There are plenty of reasons to consider QLC flash storage for our next storage system. Replacing aging infrastructure provides an opportune time to revisit earlier decisions and update our thinking based on what has changed in the past 3-5 years.
We have more information now, both on how flash performs in the real world and on what actually happened compared to our predictions. Assumptions made years ago need to be re-examined lest we mindlessly carry outdated ideas into the future, compromising our ability to provide high-quality infrastructure to our customers.
When flash first started to be used, we discovered issues with the durability of MLC and TLC flash compared to SLC. Most of those issues have now been addressed by vendors using updated techniques such as smarter placement and wear-levelling algorithms. We also have a wealth of real-world knowledge about actual drive endurance compared to theoretical predictions.
Several large-scale studies show that, on average, enterprise flash drives still have around 85% endurance remaining when they get replaced. We’re systematically over-spending on endurance we don’t end up using!
There are also lingering concerns about QLC performance. Yet for read-intensive workloads we now know that QLC flash performs just as well as TLC flash, and vastly better than the alternative of HDD-based systems.
Clearly our outdated thinking on QLC flash needs a refresh.
Where QLC makes sense
Generally when considering QLC, we’re comparing it to TLC flash, or HDD-based systems, or perhaps hybrid flash+HDD systems.
The range of workloads that QLC is suitable for continues to grow, while HDD-based systems shrink to fit a niche of nearline or offline style secondary systems. The expectations of low-latency, high-throughput performance continue to increase and HDDs simply can’t keep up.

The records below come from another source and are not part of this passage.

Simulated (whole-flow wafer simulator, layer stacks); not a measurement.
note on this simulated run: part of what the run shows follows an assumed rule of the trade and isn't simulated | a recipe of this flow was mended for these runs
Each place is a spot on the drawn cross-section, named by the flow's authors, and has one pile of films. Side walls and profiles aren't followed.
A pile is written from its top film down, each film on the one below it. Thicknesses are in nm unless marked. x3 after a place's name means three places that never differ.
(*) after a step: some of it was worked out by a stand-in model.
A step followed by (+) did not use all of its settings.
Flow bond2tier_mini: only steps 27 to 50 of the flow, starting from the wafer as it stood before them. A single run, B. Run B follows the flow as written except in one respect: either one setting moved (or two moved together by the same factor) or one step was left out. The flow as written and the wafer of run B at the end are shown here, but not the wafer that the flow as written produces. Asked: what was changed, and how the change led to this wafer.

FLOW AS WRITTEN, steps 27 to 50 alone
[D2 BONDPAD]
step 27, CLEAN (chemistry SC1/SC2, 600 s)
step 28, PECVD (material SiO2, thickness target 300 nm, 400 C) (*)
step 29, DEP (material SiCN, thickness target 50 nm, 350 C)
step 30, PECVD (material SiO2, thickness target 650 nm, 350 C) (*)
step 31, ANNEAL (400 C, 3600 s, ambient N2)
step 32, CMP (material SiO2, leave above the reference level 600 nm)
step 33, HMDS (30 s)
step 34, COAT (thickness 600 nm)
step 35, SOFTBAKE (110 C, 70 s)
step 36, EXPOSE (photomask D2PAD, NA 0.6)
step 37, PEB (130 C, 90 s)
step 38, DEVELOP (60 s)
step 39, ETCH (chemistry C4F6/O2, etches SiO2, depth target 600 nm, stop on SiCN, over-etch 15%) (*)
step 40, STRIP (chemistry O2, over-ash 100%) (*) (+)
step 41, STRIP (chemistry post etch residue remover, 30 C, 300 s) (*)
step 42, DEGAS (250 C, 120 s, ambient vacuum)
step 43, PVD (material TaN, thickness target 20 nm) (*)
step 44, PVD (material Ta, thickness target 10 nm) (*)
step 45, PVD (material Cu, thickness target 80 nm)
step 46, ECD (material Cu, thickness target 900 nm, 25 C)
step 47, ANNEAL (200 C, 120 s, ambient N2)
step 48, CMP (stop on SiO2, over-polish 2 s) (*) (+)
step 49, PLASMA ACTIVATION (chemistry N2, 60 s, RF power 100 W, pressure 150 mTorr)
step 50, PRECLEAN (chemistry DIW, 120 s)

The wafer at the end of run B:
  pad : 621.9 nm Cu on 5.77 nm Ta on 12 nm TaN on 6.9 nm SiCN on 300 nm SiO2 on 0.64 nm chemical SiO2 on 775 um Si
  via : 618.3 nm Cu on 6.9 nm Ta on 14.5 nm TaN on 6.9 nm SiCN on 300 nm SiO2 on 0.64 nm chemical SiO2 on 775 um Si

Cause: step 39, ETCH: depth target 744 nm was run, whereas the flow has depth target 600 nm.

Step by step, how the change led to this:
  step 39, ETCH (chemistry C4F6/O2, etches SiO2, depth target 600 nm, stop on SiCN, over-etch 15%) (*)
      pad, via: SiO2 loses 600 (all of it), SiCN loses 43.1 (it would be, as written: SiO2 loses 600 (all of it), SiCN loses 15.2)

Flash is the clear choice here.
We thus arrive at deciding between TLC and QLC flash for online capacity storage.
How to Choose between TLC and QLC Flash?
QLC makes the most sense for read-intensive workloads and large data streaming writes that require low-latency and high throughput across a large dataset. CDNs, media systems, and AI/ML processing are just some of the workloads that are well-suited for QLC flash.
TLC flash provides greater resilience for small and random write-intensive workloads, but as we’ve found, range anxiety is causing some designers to overspend on TLC flash for read-heavy workloads. This has the added downside of needlessly limiting capacity on the systems that need capacity the most.
It’s far better to take the 20-30% savings of QLC flash over TLC flash and spend it on additional capacity, extending the lifetime of a read-optimized capacity system while reducing operational complexity and maintenance issues. In fact, given what we know about the actual endurance of QLC flash in the field, we can have confidence to push these QLC systems harder than we might have done in the past. In a time of doing more with less, this is compelling.
Power, cooling, and rack space consumption are all lower with QLC-based flash compared to equivalent TLC-based systems, and substantially lower than HDD systems. For a large estate, the savings add up quickly, and a quick look at the world outside should remind us that these cost pressures are only going to increase.
Modern QLC devices are also able to provide real-time monitoring data about their health, including likely endurance lifetime, based on actual usage. We don’t need to guess, we can know about the overall endurance of the system. We can not only plan better, we can automate how we place workloads based on this information by integrating it into modern workload orchestration systems.
From a product quality and reliability standpoint, there is no difference between a data center class leading QLC with a TLC drive. Both have similar projected Annual Failure rate and both are developed and validated against the same industry spec JESD218 and JESD219, which means they have same operating range in terms of temperature and provides the same end of life 3 months’ worth of retention.
Clearly, we should not only be considering QLC flash, but actively investigating it first and falling back to TLC-based systems when needed. Wasting money out of misplaced fear actively harms our ability to react to future capacity demands that we know will arrive.
Such wasteful decisions are also likely to come under greater scrutiny due to the changed economic environment. Why not preempt this scrutiny and present options that both save money, and improve performance and longevity of our storage? Surely we have the ability to revisit old assumptions and make new decisions based on the best evidence available?